Tech Center Current


The basics of HTML

March 24th, 2007 by David Hammond

HTML (HyperText Markup Language) is the fundamental computer language used to make webpages. It organizes and defines all of the elements of the document structure — such as headings, paragraphs, lists, tables, and links — to give computer-readable context to everything on the page.

Here is what a simple HTML document looks like:

<!DOCTYPE html PUBLIC "-//W3C//DTD HTML 4.01//EN"
    "http://www.w3.org/TR/html4/strict.dtd">
<html lang="en">
  <head>
    <title>My First Webpage</title>
  </head>
  <body>
    <p>This is a paragraph.</p>
  </body>
</html>

You’ll notice that a lot of things are surrounded by < and > characters. These are called “tags”. Tags are interpreted by the web browser as the start or end of an element. A “start tag” looks like <tagname> and an “end tag” looks like </tagname>. Everything in between is considered to be inside the element.

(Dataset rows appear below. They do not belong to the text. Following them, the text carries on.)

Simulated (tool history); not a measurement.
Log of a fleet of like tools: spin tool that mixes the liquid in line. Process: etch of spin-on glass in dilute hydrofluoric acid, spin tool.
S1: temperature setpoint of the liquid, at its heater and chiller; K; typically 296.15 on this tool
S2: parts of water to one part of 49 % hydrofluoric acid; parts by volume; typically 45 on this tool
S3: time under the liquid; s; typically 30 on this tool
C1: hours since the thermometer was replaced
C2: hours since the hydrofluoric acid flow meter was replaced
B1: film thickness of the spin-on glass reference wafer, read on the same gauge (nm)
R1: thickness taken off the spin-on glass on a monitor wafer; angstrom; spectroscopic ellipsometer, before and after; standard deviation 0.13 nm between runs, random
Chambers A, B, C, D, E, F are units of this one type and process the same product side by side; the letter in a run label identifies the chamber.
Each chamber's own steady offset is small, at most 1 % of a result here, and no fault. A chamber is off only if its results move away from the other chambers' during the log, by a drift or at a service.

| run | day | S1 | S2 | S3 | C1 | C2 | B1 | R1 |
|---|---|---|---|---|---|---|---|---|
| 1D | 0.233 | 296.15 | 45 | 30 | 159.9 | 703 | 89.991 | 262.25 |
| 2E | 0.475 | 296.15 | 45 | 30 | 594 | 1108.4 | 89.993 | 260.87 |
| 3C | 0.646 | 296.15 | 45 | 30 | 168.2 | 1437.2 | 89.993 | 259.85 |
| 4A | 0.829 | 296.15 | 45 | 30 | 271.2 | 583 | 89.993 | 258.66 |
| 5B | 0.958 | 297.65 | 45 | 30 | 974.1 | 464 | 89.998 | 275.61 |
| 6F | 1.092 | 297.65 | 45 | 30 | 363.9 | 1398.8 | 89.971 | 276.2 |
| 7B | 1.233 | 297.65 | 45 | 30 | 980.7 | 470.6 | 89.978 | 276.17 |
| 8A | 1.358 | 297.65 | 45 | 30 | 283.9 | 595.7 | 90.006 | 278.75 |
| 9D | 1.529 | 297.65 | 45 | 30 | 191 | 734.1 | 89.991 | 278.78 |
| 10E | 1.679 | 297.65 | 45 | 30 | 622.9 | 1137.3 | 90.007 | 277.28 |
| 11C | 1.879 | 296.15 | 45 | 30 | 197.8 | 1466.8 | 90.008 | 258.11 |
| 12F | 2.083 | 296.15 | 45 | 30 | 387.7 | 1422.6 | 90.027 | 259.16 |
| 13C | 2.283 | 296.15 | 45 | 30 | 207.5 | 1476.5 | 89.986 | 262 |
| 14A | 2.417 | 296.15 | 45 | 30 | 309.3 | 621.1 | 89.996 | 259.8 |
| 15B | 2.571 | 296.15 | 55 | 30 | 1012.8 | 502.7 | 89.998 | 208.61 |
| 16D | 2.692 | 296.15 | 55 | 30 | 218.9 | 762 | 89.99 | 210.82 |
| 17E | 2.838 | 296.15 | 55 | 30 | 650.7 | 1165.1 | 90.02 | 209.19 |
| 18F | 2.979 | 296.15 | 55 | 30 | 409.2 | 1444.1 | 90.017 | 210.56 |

Not all elements have end tags. “img”, “input”, “link”, and “meta” are examples of elements that only consist of a start tag because they never have anything inside them. All of the elements I’ll discuss below will have end tags.

Start tags can also have things called “attributes”, like the “lang” attribute you see above in the “html” tag. Attributes tell special information about the element. In this case, it says that the HTML document is written in the English language.

At the top of the example HTML code, you’ll notice a weird sort of tag. Something that begins with a <! is called a “declaration”. Declarations don’t actually define elements, and they never have end tags. The “DOCTYPE” declaration tells the web browser what document language you’re using. In this case, we’re using the “strict” version of HTML 4.01, which is probably the one you should be using for best practices. Another common type of declaration is a comment declaration, which looks like <!-- This is a comment --> and is used to add notes that won’t be displayed on the page.

Let’s go back to the elements. After the DOCTYPE declaration, every HTML document must start with an “html” element. Inside that are always two sections: the head, and then the body. The body is where you’ll find all of the content you see on the page. The head is for additional information to describe the page, such as its title, references to “style sheets” that add the fancy colors and layout the page will use, and so on. But the only thing required in the head is the “title” element. The title text is what you’ll see at the very top of your browser window, the name of your site on a Google search result, etc.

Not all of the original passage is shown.